Senator Patty Ritchie today (June 21) announced Senate approval of her bill that would prevent wanted fugitives from being able to collect public assistance.
The measure, which is co-sponsored by Senator David J. Valesky, and sponsored by Assemblyman Will Barclay in the Assembly; was sparked by an arrest in Oswego County, where authorities discovered Edward Moses, a South Carolina man who was wanted for attempted murder, kidnapping and possession of a weapon, was fleeing the law and receiving New York State benefits.
This legislation comes on the heels of another step taken in the fight against welfare fraud and abuse. On Tuesday, a bill Senator Ritchie sponsored to stop the use of taxpayer-paid EBT welfare cards to buy lottery tickets, beer and cigarettes passed in the Senate.
“These benefits are not intended for people who are evading arrest or are wanted criminals,” said Senator Ritchie.
“This legislation will help protect the integrity of our state’s public assistance programs by making sure benefits are going to those who are truly in need of assistance, not people who are trying to scam the system.”
“Public assistance benefits are meant for law-abiding individuals who are truly in need, not for those who flee from charges,” said Senator David J. Valesky. “This legislation will protect those in need and also provide another tool for law enforcement to get dangerous criminals off the streets.”
The measure, S.6156, would amend the executive law and the social services law to require the Division of Criminal Justice Services to check the wanted felon status and probation or parole violator status of people applying for public assistance.
Currently, both federal and state law prohibits people who know they are fleeing felons and those who are knowingly violating probation or parole from receiving public assistance. However, at this time, there is no law in place to ensure that applicants are investigated to ensure they aren’t violating the law.

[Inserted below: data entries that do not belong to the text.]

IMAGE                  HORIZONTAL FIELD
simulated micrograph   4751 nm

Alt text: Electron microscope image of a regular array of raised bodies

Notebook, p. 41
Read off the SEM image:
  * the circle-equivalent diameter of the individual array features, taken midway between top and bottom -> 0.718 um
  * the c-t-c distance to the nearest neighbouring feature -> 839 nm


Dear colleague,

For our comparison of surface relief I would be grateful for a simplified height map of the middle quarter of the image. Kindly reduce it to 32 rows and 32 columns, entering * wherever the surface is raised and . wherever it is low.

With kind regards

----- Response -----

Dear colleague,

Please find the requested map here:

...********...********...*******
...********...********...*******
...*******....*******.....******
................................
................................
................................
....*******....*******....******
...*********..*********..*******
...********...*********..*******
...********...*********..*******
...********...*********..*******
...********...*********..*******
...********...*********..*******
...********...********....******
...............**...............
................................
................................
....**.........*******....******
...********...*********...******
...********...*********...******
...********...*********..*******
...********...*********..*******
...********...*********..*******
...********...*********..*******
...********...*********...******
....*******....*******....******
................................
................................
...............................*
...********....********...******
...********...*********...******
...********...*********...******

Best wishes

This legislation would authorize the Division of Criminal Justice Services to provide this information to commissioners of the social services departments, and require those departments inquire about the status of those applying for benefits.
In the past, the New York State Office of Temporary and Disability Assistance worked with the New York State Division of Criminal Justice Services, to check if an applicant was a fleeing felon.
However, a ruling in Fowlkes v. Adamec, determined a law was needed to give local Department of Social Services offices the authority to look into whether an applicant was a fleeing felon.
The bill was sent to the Assembly.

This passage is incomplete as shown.